I think the old rule of thumb for FSB was to get tight timings, so you could loosen them when you raised the FSB. I'm still using a E6750, but when I upgrade to QPI or Hyper Transport I've read a bit that you can raise the processor without running the RAM faster.
Forgive my rudimentary understanding, but what I'm wondering is what would be the most important thing when buying RAM for big overclocks, on newer systems? Can RAM even stop overclocks anymore?
Increasing the BCLK also increases the RAM speed, and IIRC, the QPI too. You can increase BCLK and set the memory multiplier to a lower ratio, and that will keep the RAM speeds down. For example, the stock memory multiplier on most X58 boards is 8x. Thus, if you lower it to the lowest possible, 6x (it actually says 2:6, but means the same thing) on my EVGA X58 SLI LE for example, differs on other boards, then you can run the BCLK at say 200MHz, resulting in an approximate ~ 4GHz overclock without having to overclock the RAM, if you use PC3-10666/1333MHz modules, as the RAM will be running at 200MHz x 6 which equals to 1200MHz.

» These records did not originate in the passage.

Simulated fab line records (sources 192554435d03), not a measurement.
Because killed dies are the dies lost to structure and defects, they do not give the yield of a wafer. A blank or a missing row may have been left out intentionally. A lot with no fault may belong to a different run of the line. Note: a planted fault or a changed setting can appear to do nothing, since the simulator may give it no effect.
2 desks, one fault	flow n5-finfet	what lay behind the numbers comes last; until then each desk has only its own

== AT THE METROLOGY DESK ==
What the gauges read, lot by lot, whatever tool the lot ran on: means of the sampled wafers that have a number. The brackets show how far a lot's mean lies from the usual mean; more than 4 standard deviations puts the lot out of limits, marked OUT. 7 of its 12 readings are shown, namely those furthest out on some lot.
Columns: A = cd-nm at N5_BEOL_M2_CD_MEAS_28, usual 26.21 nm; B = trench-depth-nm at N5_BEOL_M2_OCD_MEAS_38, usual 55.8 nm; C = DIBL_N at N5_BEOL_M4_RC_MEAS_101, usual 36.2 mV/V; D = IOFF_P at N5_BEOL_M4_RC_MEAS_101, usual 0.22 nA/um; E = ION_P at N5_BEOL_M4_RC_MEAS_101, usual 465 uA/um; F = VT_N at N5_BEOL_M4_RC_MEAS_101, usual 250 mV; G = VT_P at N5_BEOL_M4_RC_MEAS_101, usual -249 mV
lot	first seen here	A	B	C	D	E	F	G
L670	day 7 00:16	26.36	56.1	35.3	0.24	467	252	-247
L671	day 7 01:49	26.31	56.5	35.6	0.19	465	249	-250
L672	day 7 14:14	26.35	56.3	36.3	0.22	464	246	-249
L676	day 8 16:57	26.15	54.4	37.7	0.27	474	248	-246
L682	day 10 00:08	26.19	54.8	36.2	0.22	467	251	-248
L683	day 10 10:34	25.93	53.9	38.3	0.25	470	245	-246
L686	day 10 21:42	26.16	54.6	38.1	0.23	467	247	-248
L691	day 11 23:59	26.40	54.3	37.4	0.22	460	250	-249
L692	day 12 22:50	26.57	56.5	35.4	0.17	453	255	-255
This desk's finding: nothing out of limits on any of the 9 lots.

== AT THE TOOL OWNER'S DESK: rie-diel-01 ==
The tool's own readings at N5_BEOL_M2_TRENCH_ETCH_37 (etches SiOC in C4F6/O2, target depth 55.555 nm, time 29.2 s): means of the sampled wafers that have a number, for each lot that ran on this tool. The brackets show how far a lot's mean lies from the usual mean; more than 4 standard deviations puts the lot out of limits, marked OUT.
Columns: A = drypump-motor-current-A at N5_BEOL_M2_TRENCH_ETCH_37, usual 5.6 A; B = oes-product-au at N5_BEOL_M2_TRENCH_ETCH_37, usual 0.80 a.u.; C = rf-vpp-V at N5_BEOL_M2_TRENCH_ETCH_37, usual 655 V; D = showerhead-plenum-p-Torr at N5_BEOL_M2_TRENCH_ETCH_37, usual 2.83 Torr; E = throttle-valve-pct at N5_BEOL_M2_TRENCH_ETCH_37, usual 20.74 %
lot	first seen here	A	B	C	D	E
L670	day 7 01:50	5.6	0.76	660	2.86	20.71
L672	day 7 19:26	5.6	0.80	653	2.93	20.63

RAM can still stop overclocks on P55 boards where the memory multiplier is quite limited I think, I could be wrong though, and you're stuck with a 8x multiplier, which means to get 4GHz with a 20x CPU multiplier you'll need to have RAM which can run at 1600MHz. With bigger overclocks, you'd probably be more interested in RAM speed, but latency imo is more important.